CSV Database¶
This is an implementation for saving/loading candle data (timestamp, open, high, low, close, volume) in .csv files.
- class src.boatwright.Data.CSVdatabase.CSVdatabase(source, dir=None, debug=False)¶
Read and write candles (OHLCV) data to and from .csv files.
- Parameters:
source (str) – e.g. COINBASE, ALPACA, YAHOO, etc
dir (str) – directory path, defaults to location specified in config.json “DATA_DIR”
debug (bool) – boolean toggle for printing debugging information
Note
Candle Database Structure:
- SOURCE
- SYMBOL
- YEAR
- MONTH
data.csv
- DAY
data.csv
- HOUR
data.csv
- calc_prerequisite_start(start, prerequisite_data_length, granularity, granularity_unit)¶
calculate the date such that the prequisite number of bars is loaded before the start date
- Parameters:
start (datetime) – start date
prerequisite_data_length (int) – number of bars to be loaded before start date
granularity (int) – data granularity
granularity_unit (str) – “MINUTE”, “HOUR” or “DAY”
- Returns:
datetime
- get_filepath(symbol, date, level='hour')¶
for the given product/date, returns the filepath at the specified level
- Parameters:
symbol (str) – e.g. “AAPL” or “BTC”
date (datetime) – date to generate the filepath for
level (str) – “year”, “month”, “day”, or “hour”

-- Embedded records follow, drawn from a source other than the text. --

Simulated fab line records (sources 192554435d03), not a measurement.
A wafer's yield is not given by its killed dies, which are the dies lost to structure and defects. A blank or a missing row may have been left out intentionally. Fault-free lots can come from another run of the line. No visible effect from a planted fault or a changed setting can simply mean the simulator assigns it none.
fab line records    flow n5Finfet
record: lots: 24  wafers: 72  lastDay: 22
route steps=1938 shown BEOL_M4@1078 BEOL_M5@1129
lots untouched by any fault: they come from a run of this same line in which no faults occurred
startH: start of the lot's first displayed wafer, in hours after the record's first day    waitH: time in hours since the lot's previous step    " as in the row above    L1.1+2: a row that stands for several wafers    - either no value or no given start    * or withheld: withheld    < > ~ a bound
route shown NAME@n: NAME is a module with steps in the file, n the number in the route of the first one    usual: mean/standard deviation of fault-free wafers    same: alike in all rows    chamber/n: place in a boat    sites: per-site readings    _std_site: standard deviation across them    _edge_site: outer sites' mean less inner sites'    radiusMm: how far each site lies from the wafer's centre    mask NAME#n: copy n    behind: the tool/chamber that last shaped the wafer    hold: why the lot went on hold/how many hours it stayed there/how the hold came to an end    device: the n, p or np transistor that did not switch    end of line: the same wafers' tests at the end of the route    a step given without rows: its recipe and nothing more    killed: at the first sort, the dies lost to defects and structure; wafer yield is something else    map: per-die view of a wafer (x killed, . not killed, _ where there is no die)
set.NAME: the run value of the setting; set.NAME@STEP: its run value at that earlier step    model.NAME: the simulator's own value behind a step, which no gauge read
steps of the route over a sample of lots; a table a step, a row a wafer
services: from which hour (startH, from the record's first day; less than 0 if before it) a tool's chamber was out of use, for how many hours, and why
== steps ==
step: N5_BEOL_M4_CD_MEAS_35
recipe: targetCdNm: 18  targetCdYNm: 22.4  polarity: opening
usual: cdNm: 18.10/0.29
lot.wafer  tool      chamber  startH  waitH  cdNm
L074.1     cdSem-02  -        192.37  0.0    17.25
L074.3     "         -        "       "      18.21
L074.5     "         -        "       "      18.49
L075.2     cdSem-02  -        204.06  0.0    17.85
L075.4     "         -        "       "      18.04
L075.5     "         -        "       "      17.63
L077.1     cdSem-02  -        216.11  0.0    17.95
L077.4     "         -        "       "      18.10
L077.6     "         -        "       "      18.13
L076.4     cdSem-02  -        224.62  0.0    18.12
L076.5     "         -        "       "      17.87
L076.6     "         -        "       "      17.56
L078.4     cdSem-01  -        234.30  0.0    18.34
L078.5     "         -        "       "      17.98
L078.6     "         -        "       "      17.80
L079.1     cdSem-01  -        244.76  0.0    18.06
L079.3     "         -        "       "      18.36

- load(symbol, start, end, prerequisite_data_length=0, granularity=1, granularity_unit='MINUTE', verbose=False)¶
load data from the ‘database’
- Parameters:
product_id – e.g. BTC-USD
start (datetime) – start date of data to collect
end (datetime) – end date of data to collect
prequisite_data_length – amount of extra data to load before start
interval – time between each bar of data (in interval_units)
granularity (int) – data granularity
granularity_unit (str) – “DAY”, “HOUR” or “MINUTE”
verbose (bool) – boolean toggle for printing progress to terminal
symbol (str)
prerequisite_data_length (int)
- Returns:
pd.DataFrame
with columns [timestamp, datetime, open, high, low, close, volume]
Note
granularity=5, granularity_unit=”MINUTE” yields 5 minute bars
- make_date_chunks(data, granularity_unit)¶
takes a dataframe, and returns a list of dataframes, where each is a chunk of data with respect to the granularity_unit
- Parameters:
data (DataFrame) – data to be chunked
granularity_unit (str) – “MINUTE”, “HOUR”, or “DAY”
- save(symbol, data, granularity_unit, verbose=False)¶
save data to .csv
- Parameters:
symbol (str) – i.e BTC or AAPL
data (DataFrame) – timestamp, datetime, open, high, low, close, volume data
granularity – either “MINUTE”, “HOUR”, “DAY”
verbose (bool) – boolean toggle to print progress to terminal
granularity_unit (str)
- write(symbol, data, level)¶
writes data to the apporiate file. Assumes data is all part of the same chunk
- Parameters:
symbol (str) – e.g. “AAPL” or “BTC”
data (DataFrame) – data, assumed to be one chunk of data to be appended to a single file
level (str) – file path level, either “month”, “day”, “hour”